From a feature on vox.com headlined “Ask a book critic: Constance Grady provides book recommendations”:
Are there any fiction books which you think might mirror the nonfiction ones I have liked?
It sounds like you are in a place for books that spend a lot of time thinking about how media is shaping the way we think. Luckily, there’s actually a ton of ambitious fiction coming out right now about just that!
I have three recommendations for you. First, Self Care by Leigh Stein is a dark satire about two women working for a pop-feminist wellness company. It starts with one of the protagonists drinking wine from a mug that says “male tears” and lying on one of the office’s lavender velvet chaise lounges, compulsively hate-reading her mentions after she tweeted something mean at Ivanka Trump, and then it just goes on from there.

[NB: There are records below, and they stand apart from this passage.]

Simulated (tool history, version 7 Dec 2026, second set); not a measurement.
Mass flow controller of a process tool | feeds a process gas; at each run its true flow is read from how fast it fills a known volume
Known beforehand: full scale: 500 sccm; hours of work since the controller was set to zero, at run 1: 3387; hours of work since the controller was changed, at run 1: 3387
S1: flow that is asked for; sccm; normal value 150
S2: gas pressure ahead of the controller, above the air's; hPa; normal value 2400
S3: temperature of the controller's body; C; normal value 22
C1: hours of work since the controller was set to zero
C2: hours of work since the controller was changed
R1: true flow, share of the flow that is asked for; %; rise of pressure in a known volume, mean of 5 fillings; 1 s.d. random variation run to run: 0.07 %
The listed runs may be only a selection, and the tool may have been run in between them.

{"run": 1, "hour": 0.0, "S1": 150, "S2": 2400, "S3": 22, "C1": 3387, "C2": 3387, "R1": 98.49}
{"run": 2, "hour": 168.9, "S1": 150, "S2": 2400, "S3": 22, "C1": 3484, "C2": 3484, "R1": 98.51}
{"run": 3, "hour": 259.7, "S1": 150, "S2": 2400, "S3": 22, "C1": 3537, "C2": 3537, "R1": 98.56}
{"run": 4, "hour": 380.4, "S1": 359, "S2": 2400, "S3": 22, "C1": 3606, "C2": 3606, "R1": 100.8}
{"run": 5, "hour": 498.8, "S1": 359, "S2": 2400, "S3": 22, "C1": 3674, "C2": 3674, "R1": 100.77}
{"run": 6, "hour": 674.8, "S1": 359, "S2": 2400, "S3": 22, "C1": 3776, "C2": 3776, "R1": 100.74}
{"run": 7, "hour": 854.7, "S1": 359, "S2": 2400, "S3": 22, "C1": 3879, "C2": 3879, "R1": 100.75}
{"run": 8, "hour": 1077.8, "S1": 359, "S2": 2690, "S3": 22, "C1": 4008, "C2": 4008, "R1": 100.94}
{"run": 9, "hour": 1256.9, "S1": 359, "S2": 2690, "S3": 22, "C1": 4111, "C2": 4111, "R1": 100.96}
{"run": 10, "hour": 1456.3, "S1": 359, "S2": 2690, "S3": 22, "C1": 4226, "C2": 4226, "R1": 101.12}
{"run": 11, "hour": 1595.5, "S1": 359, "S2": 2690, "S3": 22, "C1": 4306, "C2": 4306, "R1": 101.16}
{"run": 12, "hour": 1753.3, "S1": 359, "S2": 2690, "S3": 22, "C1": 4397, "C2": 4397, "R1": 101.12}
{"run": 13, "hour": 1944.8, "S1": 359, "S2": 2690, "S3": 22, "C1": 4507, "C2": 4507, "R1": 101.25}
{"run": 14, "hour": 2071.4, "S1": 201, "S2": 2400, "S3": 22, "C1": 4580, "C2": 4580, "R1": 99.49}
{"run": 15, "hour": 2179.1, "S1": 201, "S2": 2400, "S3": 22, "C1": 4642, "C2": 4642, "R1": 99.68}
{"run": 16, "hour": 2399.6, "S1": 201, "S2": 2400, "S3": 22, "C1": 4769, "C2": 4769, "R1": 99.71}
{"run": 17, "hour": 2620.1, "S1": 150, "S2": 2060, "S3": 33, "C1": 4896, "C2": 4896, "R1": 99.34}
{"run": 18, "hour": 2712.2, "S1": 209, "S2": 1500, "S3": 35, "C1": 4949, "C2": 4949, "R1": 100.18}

Second, Fake Accounts by Lauren Oyler is about a woman who learns her boyfriend is an infamous Instagram conspiracy theorist. It starts off in January 2017, right as Donald Trump is taking office and the polite, progressive New York media is aghast at the online disinformation mill, and the narrator finds herself caught between enjoying condemning her boyfriend, whom she’s been thinking about dumping anyway, and relationship inertia. Oyler is an extremely talented and insightful literary critic (way meaner than I am, if you want to expand your critical reading list), and a lot of this book is a critique of both contemporary literary fiction and of the way we’re taught to think and speak by the larger media ecosystem.
Finally, No One Is Talking About This, by the poet Patricia Lockwood, aims to be a stream-of-communal-consciousness novel in which the consciousness is Twitter. The plot is hard to describe because so much of the experience of this book is about the language, but know that it is astonishingly good and beautiful and overwhelming, and it resolves into this very lovely, very tender place at the end.